Beijing administers all its claimed land and waters in the region from the Sansha City prefectural government office that was set up on Woody in 2012. The city office is the building with the silvery dome on the right-hand side of the picture.

Vietnam, which calls Woody Island Phi Lam Island, and Taiwan also have territorial claims derived from previous occupants. Reports that the PLA has deployed two HQ-9 surface-to-air missile batteries on the island lend credence to the notion that Beijing is gradually stepping up its militarization of the contested waters of the South China Sea.

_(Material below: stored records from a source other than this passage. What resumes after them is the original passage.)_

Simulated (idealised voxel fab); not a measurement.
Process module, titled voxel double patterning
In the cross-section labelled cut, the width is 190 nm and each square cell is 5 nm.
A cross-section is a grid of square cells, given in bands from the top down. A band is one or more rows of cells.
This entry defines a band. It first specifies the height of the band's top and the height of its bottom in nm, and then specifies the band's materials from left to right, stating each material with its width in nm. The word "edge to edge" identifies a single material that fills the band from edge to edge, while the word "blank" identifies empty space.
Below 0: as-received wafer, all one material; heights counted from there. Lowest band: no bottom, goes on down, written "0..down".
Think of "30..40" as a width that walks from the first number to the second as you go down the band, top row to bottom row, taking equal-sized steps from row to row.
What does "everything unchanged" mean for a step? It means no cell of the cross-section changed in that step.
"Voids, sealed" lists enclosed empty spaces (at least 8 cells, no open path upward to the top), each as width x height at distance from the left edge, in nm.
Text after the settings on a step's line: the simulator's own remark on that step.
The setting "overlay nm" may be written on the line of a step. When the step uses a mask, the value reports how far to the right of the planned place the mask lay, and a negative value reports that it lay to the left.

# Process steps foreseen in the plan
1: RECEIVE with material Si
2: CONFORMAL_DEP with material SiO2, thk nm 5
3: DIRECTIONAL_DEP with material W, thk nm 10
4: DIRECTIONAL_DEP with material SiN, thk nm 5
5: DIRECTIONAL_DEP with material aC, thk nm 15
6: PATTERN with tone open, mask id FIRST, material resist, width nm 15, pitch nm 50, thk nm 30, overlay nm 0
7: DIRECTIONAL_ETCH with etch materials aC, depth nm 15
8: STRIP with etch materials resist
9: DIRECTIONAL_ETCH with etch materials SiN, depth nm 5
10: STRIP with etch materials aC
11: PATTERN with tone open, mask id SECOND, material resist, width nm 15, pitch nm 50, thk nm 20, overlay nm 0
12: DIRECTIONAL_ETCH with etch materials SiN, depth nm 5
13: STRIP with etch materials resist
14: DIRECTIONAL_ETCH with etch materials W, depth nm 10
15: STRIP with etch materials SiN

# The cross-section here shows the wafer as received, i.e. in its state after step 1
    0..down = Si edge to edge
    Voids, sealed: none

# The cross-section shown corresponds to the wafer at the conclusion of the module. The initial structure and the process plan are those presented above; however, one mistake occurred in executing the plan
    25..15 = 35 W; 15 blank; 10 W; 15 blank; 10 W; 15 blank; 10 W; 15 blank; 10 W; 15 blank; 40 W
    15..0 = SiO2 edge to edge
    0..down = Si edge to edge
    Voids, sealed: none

Last year, it flew J-11 military jets onto the island, whose airstrip is capable of landing China’s fourth-generation military aircraft. At the same time, it is believed that the newest nuclear submarines that China is building will be based at the PLA-Navy’s Yulin base on Hainan Island only 400 kilometers away and where there are underground pens for some 20 submarines as well as space to dock an aircraft carrier.

Woody could serve as a forward defense base for Yulin should it come to an air attack on the base. Yulin is of increasing strategic important as it offers a quicker route to the deep water passages to the Pacific than the PLA-Navy’s northern Xiaopingdao base. The PLA-N needs that rapid blue-water access if its subs are to be a credible second-strike nuclear deterrent.

The HQ-9 is a medium-to-long-range anti-aircraft missile that can be launched from the back of a heavy-duty military truck on land as well as from a destroyer at sea. An HQ-9 land-based battery would have accompanying power generation and radar trucks, the radar being capable of detecting both low altitude and stealth targets.

The arrays seen in the satellite images taken last weekend that have caused the latest stir are positioned to defend the approaches to Yulin.

The initial reports came from the Taiwanese defense minister, with the commander of the US Pacific Fleet subsequently confirming them to the Reuters news agency, saying it represents “a militarisation of the South China Sea” in ways China’s President Xi Jinping had pledged not to make.

China, for its part, says it has every right to deploy limited defences on its own territory and that that has nothing to do with militarisation of the South China Seas.

HQ-9s, though, are highly mobile weapons systems; they could be taken on or off the island by ferry at any time, or just driven into a storage shed.

Their presence on Woody doesn’t likely have great significance in itself. They are not as provocative there as they would be if rolled out on any of the artificial islands being built in the Spratlys. China vacillates in the South China Sea between asserting its claims and ensuring a belligerent stance does not trip over into live hostilities.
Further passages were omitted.